Go through the tabs below in sequence…

Learning Objectives

• Understand the need for and the basics of multi-core computers
• Understand and apply the concepts of parallel speedup and efficiency
• Understand and quantify the relationship between idle time, speedup, and efficiency

Basic Concept

A multi-core processor provides multiple processing units, or cores, that are capable of executing computer code independently of each other. Multi-core processors have become ubiquitous. This is because starting in the early 2000’s it became increasingly difficult, and eventually impossible, to increase the clock rate of processors (due to well-documented power/heat issues). As a solution to this problem, microprocessor manufacturers started producing multi-core processors. For a program to exploit the compute power of a multi-core processor, it must use multi-threading (see operating systems and concurrent programming courses/textbooks). Although there are a lot of fascinating (and often difficult) aspects of multi-threading, conceptually it just means that a program comprises a set of tasks, some of which can run at the same time on different cores. This is called parallelism and we call this kind of programs parallel programs.

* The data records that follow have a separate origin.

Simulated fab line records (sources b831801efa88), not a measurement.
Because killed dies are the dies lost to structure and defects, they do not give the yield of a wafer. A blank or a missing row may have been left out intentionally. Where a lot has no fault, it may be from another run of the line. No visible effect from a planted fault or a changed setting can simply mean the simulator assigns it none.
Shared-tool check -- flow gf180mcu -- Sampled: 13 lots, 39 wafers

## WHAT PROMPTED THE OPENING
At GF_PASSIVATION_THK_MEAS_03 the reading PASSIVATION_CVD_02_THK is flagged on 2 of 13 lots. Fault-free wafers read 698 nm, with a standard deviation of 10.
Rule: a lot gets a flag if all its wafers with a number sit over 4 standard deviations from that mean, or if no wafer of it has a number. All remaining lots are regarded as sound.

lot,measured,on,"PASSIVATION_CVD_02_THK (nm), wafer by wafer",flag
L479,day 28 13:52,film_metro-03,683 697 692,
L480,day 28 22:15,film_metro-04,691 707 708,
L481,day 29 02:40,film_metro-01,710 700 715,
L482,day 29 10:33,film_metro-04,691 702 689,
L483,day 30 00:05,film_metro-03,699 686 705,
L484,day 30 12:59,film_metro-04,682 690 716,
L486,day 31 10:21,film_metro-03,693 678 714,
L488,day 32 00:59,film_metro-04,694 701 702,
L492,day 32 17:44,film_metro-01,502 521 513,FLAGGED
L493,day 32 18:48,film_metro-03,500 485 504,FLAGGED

Each task in a parallel program performs some computation on some input data, which can be in RAM or on disk, and which produces some output data. For instance, we could have a 5-task program where each task renders a different frame of a movie. Or we could have a program in which tasks do different things altogether. For instance, a 2-task program could have one task apply some analysis to a dataset and another task render a live visualization of that dataset.

As mentioned in the Single Core Computing module, we do not consider time sharing. That is, we will only consider executions in which at most one task runs on a core at a given time. Operating systems do allow time-sharing (as explained in the Time Sharing tab of the Single Core Computing module). But time sharing incurs performance penalties. The typical approach when aiming for high performance is to avoid time sharing altogether. Therefore, in all that follows, a task that begins executing on a core executes uninterrupted and by itself on that same core until completion.

Speedup and Efficiency

A common motivation for running the tasks of a program on multiple cores is speed. For example, if you have tasks that a single core can complete in one hour, it will take four hours to complete four tasks. If you have two cores in a computer, now you can complete the same four tasks in less time, ideally in two hours. With parallelism we can decrease program execution time.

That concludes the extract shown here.